Updated: Jun 17, 2026

Blender Open Data Benchmark is a free, standalone Mac application that stress-tests your machine's CPU and GPU using real Blender rendering workloads, then submits your results to a global public database so you can compare your hardware against thousands of other systems.

What is Blender Open Data Benchmark?

Blender Open Data Benchmark is the official benchmarking tool published by the Blender Foundation. It runs a fixed suite of Blender rendering scenes — the same ones used by artists and studios worldwide — and measures how quickly your hardware completes them. Because the scenes are standardised and the results are crowd-sourced, you get a genuinely meaningful comparison rather than a synthetic number cooked up by a hardware vendor.

The application is completely separate from Blender itself; you do not need Blender installed. It ships its own renderer, guarantees a reproducible environment, and quietly handles the submission to opendata.blender.org when you're done.

What does Blender Open Data Benchmark do best?

It excels at giving 3D artists and Mac buyers an honest, apples-to-apples render performance number. Where synthetic benchmarks like Geekbench or Cinebench measure abstract compute primitives, Blender Open Data Benchmark measures the exact workload you actually care about: path-tracing a complex scene. I ran it before and after upgrading RAM and the delta mapped almost perfectly to real-world Blender project times.

  • CPU and GPU modes — you can benchmark the CPU renderer (Cycles CPU), the GPU renderer (Cycles GPU / Metal on Apple Silicon), or both in a single run.
  • Apple Silicon support — the GPU path uses Metal, so M-series chips get a fair shake rather than being penalised by an OpenCL path designed for discrete GPUs.
  • Public leaderboard — every submission lands in the open database, searchable by device name, OS, and renderer. You can filter to "Apple M4 Pro" and instantly see the distribution of real-world scores.
  • Reproducible scenes — the benchmark scenes are versioned and archived, so a score from two years ago is still comparable to one from today.
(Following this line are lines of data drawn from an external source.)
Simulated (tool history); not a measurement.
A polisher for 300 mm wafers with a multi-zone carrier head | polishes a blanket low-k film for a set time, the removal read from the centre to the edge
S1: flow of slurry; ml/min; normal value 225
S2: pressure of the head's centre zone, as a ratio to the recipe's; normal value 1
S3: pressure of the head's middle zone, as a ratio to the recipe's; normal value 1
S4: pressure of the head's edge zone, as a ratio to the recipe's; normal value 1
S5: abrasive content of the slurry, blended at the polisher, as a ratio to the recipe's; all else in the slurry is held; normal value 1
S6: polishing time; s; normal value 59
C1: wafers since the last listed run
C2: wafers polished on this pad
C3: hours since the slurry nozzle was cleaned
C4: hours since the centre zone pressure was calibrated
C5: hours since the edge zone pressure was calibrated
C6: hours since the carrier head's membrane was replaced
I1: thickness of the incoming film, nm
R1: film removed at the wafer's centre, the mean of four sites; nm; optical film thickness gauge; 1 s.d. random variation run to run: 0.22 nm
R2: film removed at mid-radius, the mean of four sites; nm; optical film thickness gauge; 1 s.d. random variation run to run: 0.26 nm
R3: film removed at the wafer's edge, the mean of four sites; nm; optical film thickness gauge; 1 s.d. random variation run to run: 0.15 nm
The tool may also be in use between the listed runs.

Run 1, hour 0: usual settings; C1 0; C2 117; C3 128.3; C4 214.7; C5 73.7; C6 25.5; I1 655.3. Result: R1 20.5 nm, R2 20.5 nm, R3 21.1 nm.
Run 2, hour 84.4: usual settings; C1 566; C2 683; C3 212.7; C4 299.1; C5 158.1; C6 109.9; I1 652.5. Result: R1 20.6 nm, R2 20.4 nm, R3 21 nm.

Who should use Blender Open Data Benchmark?

Anyone who renders in Blender — or is thinking about buying hardware to do so — should run this before making decisions. It is particularly valuable for Mac users evaluating whether a base M4 chip is sufficient or whether the Pro/Max/Ultra GPU cores justify the cost. Studio leads can use it to build an objective fleet comparison across their workstations. If you are not a Blender user at all, alternatives like Cinebench 2024 or Geekbench 6 will give you broader app-agnostic scores with less setup.

Is Blender Open Data Benchmark free?

Yes — it is completely free to download and run. There is no Pro tier, no account requirement to run the benchmark locally, and the result database at opendata.blender.org is publicly accessible without registration. An optional account lets you claim and track your own submissions over time, which is useful if you benchmark after each macOS update or hardware change.

How does Blender Open Data Benchmark compare to Cinebench?

Cinebench (from Maxon, the company behind Cinema 4D) is the more famous name and runs faster — a single Cinebench 2024 nT pass takes roughly ten minutes versus Blender's longer multi-scene suite. Cinebench measures raw CPU multi-thread throughput using Cinema 4D's renderer, which correlates well with general CPU performance. Blender Open Data Benchmark is slower to run but directly predictive of Blender render times, includes a GPU path that Cinebench's free tier does not, and feeds a larger public dataset. If you use Blender, this benchmark is more actionable; if you want a quick cross-app CPU proxy, Cinebench is faster to run. Many power users run both.

What are the best Blender Open Data Benchmark alternatives?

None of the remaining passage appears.